State of emergency in Ferguson highlights challenges for truckers

By Land Line staff | Wednesday, November 19, 2014

No matter what the outcome of the grand jury decision on whether to file charges against a Ferguson, Mo., police officer in connection with the shooting death of 18-year-old Michael Brown on August 9, at least one resident of the suburban St. Louis community says it will be business as usual for him.

Al Clark, an owner-operator and OOIDA member who has lived in Ferguson for more than six years, says the violence, protests and threats of unrest haven’t been affecting his ability to work or live. Clark is a reefer hauler who does most of his business in the Midwest and Southeastern United States.

“It hasn’t affected me at all,” Clark said in a phone interview with Land Line earlier this week. “I know the news media like to show those pictures and make Ferguson look like a real war zone but it isn’t like that at all.”

While Clark admits he’s not concerned about any potential impact of civil unrest, the prospect of violence or unsafe conditions is something many truckers may want to think about when it comes to their ability to work safely.

In the event of an emergency such as a riot, the Missouri Department of Transportation has a road condition map available online, which can be accessed from its website or via the state highway patrol website. A mobile app is also available for download. The agency also maintains a toll-free number, 888-275-6636, which will provide the same information. 

While the transportation office website and hotline can provide up-to-date road closures, detours and delays on major travel routes, Missouri State Highway Patrol Capt. Tim Hull says it won’t be able to provide drivers with information about secondary roads or city streets.

“You will need to inquire with the local jurisdictions in order to determine a contact point for local or city street issues,” Hull said in an email to Land Line. “Monitoring local TV and radio news channels may also keep drivers updated on closures or traffic pattern changes.”
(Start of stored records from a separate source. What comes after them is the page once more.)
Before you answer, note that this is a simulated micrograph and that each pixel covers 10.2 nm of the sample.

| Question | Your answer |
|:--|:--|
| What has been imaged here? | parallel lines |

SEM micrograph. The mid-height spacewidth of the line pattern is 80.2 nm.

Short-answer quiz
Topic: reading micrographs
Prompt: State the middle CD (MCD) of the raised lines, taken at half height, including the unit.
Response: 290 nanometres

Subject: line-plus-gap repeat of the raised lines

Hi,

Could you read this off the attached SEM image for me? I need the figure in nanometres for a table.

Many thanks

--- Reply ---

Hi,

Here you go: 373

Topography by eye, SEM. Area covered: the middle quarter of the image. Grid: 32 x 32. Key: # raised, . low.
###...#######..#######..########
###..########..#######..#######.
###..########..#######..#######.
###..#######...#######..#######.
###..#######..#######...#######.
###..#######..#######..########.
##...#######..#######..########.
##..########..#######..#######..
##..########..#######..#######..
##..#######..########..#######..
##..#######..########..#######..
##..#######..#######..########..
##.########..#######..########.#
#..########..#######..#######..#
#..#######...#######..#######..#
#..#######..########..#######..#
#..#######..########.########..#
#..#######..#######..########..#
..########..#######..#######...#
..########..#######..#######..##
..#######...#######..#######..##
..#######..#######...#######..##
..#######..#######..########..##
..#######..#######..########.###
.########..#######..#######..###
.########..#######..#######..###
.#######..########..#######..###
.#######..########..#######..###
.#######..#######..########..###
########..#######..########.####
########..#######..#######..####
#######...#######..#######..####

Besides physical safety hazards, working in an area under a state of emergency declaration could have serious financial consequences for drivers, as many insurance policies carry exemptions for operating the vehicle in such conditions.

Deborah Winkler, OOIDA Truck Insurance Department manager, says that while individual policies may vary, most insurance plans will have “some kind of exclusion for riots or civil unrest.”

Those exclusions can be for loss or damage caused by strikers, locked-out workmen, persons taking part in labor disturbances, riots or civil commotions. Winkler said truckers are sometimes left with the difficult choice of doing a job that could put them in harm’s way, or declining to take a job altogether.

“I know how it works for a lot of carriers. You’ve got to do the job and get (the load) delivered to get paid,” she said. “But if at all possible, you should avoid such an area. And if you do have to go into an area like that, you should be aware that you’re basically self-insuring yourself at that point.”

Protests began in earnest in the days following Brown’s shooting, and culminated with multiple tense and violent standoffs between police and the protesters. In some instances, violence by protesters resulted in property damage, including the looting and burning of a convenience store. Missouri Governor Jay Nixon ordered the state’s highway patrol to take over policing duties in the community. The incident also sparked a nationwide debate about the increasing militarization of police departments across the country, as well as reigniting debates about race relations and discrimination by police who work in minority-majority communities.

“I don’t agree with what the protesters are doing at all,” Clark said. “I’m black, but I don’t agree with it. We’re not out there. That’s not the black community. Those are individuals out there. I’m not saying the peaceful protesters are criminals. They got a right to protest.”

Protests and demonstrations have continued in the community since Aug. 9, and in an almost unprecedented move, Gov. Nixon declared a state of emergency in the community in anticipation of protests that may occur whenever the grand jury announces whether or not to criminally charge police officer Darren Wilson in connection with Brown’s death. Wilson could be facing charges from involuntary manslaughter up to first-degree murder, or the jury could decide to press no charges whatsoever. A decision by the grand jury is expected before the end of the month.

“I know they got the National Guard on standby,” Clark said. “I don’t agree with that either. They ought to round up those people and arrest them, and let the peaceful protesters alone. They know who the criminals are.”

The trucker added he believes the media coverage of some of the more violent and disturbing aspects of the protests and the police responses has been overblown.

“I’m getting ready to buy a house in Ferguson,” Clark said. “Ferguson is not a war zone. Ferguson is not the ghetto. It’s a working, middle-class community and always has been. I’ve been there for six years and I plan on being there the rest of my life.”